Bottom line is that the battle for personal computing is moving from mobility and touch input, to voice input.
Amazon, Google, MS are all making strides. Apple needs to at least match them. It doesn't have to lead, it just has to maintain competitive parity.
lest it follows Blackberry's lead ("The future of smartphones is touch screen..." RIMM: "WRONG... better chiclets!!!!")
Cameras, memory, speed... eventually will be commodity specs.
Interactivity, bio aware computing, voice motion commands, especially contextual awareness (You're standing in front of a restaurant, and ask, "What are the reviews for this place", and you get Urbanspoon reviews for 'this place')and the back end services network integration are the future.
If I were to rephrase the title it would be "The success of future generations of Apple Products may rest on Siri"
Marco Arment really lost it when he wrote up this point the way he did. He's become a hand-wringing Chicken Little who'd rather quiver with "worrisome" thoughts about Apple than use his head about how steely the company is, how driven by material necessity it is.
Of course Google is way ahead in context-aware search, just like Apple is miles ahead of everyone in hardware, and infinitely ahead of everyone in good taste. And of course Apple knows that Siri's been leap-frogged, and is coldly planning to leap-frog right back.

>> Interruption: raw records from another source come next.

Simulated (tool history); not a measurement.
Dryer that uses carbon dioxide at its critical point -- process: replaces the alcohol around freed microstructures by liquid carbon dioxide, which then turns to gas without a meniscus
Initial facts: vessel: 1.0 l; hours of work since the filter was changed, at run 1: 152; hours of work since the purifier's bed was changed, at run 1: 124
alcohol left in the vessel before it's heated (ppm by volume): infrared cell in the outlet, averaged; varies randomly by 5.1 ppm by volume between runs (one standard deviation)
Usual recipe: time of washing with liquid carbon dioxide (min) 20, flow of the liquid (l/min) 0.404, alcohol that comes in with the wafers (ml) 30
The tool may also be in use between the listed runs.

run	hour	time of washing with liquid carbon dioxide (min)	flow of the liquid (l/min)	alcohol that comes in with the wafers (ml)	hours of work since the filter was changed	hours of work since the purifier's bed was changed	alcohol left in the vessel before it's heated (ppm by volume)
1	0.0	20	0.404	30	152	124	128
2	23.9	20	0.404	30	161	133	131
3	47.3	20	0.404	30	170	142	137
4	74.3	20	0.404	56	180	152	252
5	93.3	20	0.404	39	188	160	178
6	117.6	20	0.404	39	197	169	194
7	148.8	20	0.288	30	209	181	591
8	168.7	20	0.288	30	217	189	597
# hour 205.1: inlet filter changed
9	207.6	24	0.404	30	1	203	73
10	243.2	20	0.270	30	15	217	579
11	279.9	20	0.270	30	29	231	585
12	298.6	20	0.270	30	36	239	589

I wouldn't go near that group of tea-baggers, Arment, Siracusa, Thompson, and sometimes even Gruber, when it comes to their "concerned" nagging of Apple on services and software. One of these days, they're going to cause some C-level executive to say to hell with these whiners, I'm going back to England or wherever.
I'm an iPhone 6S+ owner, running the latest OS, of course.
My wife's work just got her a new Samsung Galaxy S7 Edge.
In summary: Ok Google running on her phone makes Siri look like a big piece of shit, pure and simple.
With Siri, you have to confirm to its many idiosyncrasies; it's vice-versa with Ok Google. No matter what I threw at it, it conformed to me, my diction, speech patterns, ebonics, corner store owner, you name it, the thing just worked.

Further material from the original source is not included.